Note: importlib expect a dot . in place of / for folders. Since the slurm connector file is located at relative path connectors/slurm/connector.py, the final string to pass is connectors.slurm.connector.

Each connector posses its own README file:

3.3. Executor

It is possible to select a specific executor to run apps on the target cluster. (4)

During submition process, the data sent by upstream contains some proposals of script to be parsed and used inside local job scheduler, as executors. For example, for the Slurm connector, the singularity script provided by upstream is used as executor.

For now, only Singularity is proposed.

This is set by the JARVICE_BAREMETAL_EXECUTOR environment variable.

For example, to use the Slurm connector with the Singularity executor, variables would be:

export JARVICE_BAREMETAL_CONNECTOR="connectors.slurm.connector"
export JARVICE_BAREMETAL_EXECUTOR="singularity"
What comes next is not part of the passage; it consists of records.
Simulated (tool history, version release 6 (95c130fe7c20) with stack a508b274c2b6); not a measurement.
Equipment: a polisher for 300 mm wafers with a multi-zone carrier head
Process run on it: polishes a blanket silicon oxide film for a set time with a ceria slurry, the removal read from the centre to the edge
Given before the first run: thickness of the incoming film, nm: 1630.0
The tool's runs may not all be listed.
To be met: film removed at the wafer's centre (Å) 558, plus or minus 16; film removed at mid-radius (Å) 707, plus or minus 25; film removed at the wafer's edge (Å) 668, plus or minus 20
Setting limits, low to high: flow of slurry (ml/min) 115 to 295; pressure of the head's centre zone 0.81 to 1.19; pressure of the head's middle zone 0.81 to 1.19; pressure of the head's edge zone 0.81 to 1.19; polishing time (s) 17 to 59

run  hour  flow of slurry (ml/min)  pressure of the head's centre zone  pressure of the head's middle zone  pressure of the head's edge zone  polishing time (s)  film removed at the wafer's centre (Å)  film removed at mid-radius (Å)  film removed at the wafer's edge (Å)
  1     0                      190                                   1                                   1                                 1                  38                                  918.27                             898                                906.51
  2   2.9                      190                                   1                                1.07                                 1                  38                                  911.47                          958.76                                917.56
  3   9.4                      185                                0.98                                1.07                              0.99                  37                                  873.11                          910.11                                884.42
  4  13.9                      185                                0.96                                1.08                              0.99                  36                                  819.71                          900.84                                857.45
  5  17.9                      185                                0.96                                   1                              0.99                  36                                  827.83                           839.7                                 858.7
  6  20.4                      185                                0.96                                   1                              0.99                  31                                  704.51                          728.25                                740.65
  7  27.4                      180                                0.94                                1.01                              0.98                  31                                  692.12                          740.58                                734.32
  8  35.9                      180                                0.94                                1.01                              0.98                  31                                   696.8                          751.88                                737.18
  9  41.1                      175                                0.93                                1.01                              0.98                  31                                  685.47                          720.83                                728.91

3.3.1. Singularity executor

The following parameters are available for the singularity executor, as environment variable:

  • JARVICE_SINGULARITY_OVERLAY_SIZE: default 600. Define size on Mb of the overlay image during runtime. Setting this value to 0 push the tool to try to fallback on writable tmpfs instead of overlayfs. Writable tmpfs can leads to compatibility issues with some apps.
  • JARVICE_SINGULARITY_VERBOSE: default false. If set to true, this will enable verbose mode on sigularity calls.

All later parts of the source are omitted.